Short-term Treasuries are flashing warning signs. Yields have spiked on debt that will mature in the next few months.
Some investors are taking cover in preparation for a possible U.S. debt default.
Where are the signs of market fear? Look no further than short-term Treasury bills, U.S. government debt that matures over the next 30, 60 or 90 days.
Rates for these government bonds have been spiking over the last several days as investors bet that the government won’t be able to make debt payments later this month.
Fidelity Investments’ money market mutual funds have sold off all their Treasury bonds that are due in late October and early November.
“Fidelity expects that Congress will take the steps needed to increase the debt ceiling. Nonetheless, we have been taking precautionary measures,” Fidelity said in a statement.
While many investors still think the chance of default is zero, some analysts are more nervous. Potomac Research’s chief political strategist Greg Valliere recently upped the odds of “the unthinkable” actually happening. Valliere said that after talking to Tea Party members of Congress he now puts the likelihood of a debt default at 20%.

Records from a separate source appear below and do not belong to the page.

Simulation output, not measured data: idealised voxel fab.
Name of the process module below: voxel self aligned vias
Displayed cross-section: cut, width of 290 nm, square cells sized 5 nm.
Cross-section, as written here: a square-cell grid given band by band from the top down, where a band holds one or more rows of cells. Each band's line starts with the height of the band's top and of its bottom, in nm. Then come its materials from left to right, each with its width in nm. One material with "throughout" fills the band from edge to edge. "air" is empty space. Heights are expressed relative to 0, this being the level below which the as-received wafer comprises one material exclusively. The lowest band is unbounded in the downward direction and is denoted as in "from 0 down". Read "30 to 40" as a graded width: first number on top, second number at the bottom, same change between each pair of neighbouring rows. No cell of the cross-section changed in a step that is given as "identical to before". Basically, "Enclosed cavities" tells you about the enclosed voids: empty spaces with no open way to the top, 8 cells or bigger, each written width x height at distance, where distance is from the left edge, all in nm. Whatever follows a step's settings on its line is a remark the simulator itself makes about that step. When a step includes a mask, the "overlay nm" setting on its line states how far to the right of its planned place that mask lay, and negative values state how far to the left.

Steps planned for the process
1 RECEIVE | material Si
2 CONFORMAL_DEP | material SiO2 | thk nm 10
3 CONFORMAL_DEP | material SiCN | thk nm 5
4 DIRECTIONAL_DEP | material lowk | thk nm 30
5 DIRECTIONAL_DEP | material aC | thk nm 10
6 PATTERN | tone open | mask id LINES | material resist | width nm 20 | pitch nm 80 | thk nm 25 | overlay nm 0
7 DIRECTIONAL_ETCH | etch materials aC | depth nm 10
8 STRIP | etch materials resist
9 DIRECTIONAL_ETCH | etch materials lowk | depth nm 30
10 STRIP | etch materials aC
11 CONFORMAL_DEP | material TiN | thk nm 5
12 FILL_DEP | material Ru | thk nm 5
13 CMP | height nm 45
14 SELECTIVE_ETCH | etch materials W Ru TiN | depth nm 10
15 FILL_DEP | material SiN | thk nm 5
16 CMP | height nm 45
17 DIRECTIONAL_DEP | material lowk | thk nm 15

Bets were bigger in 2011: The U.S. had a similar debt ceiling drama in 2011. Many investors say that they were more worried back then about a default.
“Fear of a default was more intense in 2011,” said Tad Rivelle, chief investment officer of fixed income at TCW. “It’s like the boy crying wolf. The market doesn’t really think this threat is credible.”
For now, most investors are content to ignore the possibility. The Dow is down less than 2% since the government shutdown began 10 days ago.
Most analysts and investors agree that if there was real concern about a default, stocks would be plummeting.
The CBOE’s Volatility Index (, commonly known as the )VIX, is often used as a proxy for investor fear. It’s been spiking since the shutdown, but it hovers just below 20, roughly half of where it traded in 2011.
“The VIX at 20 does not indicate a whole lot of fear,” said Russ Koesterich, chief investment strategist at BlackRock. “The VIX should stay elevated, but absent a default, I don’t expect it to get anywhere near 2011 levels.”
Karim Basta, chief investment strategist at the fund III Associates, says market activity has been quieter than usual in the past week and a half.
“There’s this game of chicken going on,” said Basta. “Washington is watching the markets, and the markets are watching Washington. Neither one is doing much.”
Still, CNNMoney’s Fear and Greed Index, which tracks the VIX and six other gauges of market sentiment, is now showing levels of Extreme Fear among investors.
The real fear? A credit freeze: If the government fails to make interest payments on its debt in late October, rates on longer-term U.S. Treasuries are expected to fall. Investors are likely to rush for safe havens. And even if Treasuries are suddenly less safe, U.S. government bonds will still ironically be viewed as the safest asset in the world.
Eventually, once Congress acts, the U.S. government would be able to pay its bills.
But the real worry for investors is that the credit markets could freeze up like they did in 2008 after Lehman Brothers filed for bankruptcy. Banks use Treasuries as collateral, and they might be afraid, at least temporarily, to extend credit to one another.
“There are questions about how basic markets will function if this happens. Will dealers be able to make markets?” asked Basta.
Overall, failure to pay up on time and in full will forever tarnish the creditworthiness of the United States, a terrifying prospect, even if it oddly pushes interest rates down in the short-term.
TCW’s Rivelle still thinks there is no chance that the U.S. will default. But he added that Treasuries, which have always been considered as safe as gold, may now have an asterisk attached to them.
“You can’t maintain that something is as good as gold and then footnote it, saying except in period of political infighting,” he said.
Correction: An earlier version of this article incorrectly stated that Fidelity Investments had sold all of its Treasury bonds.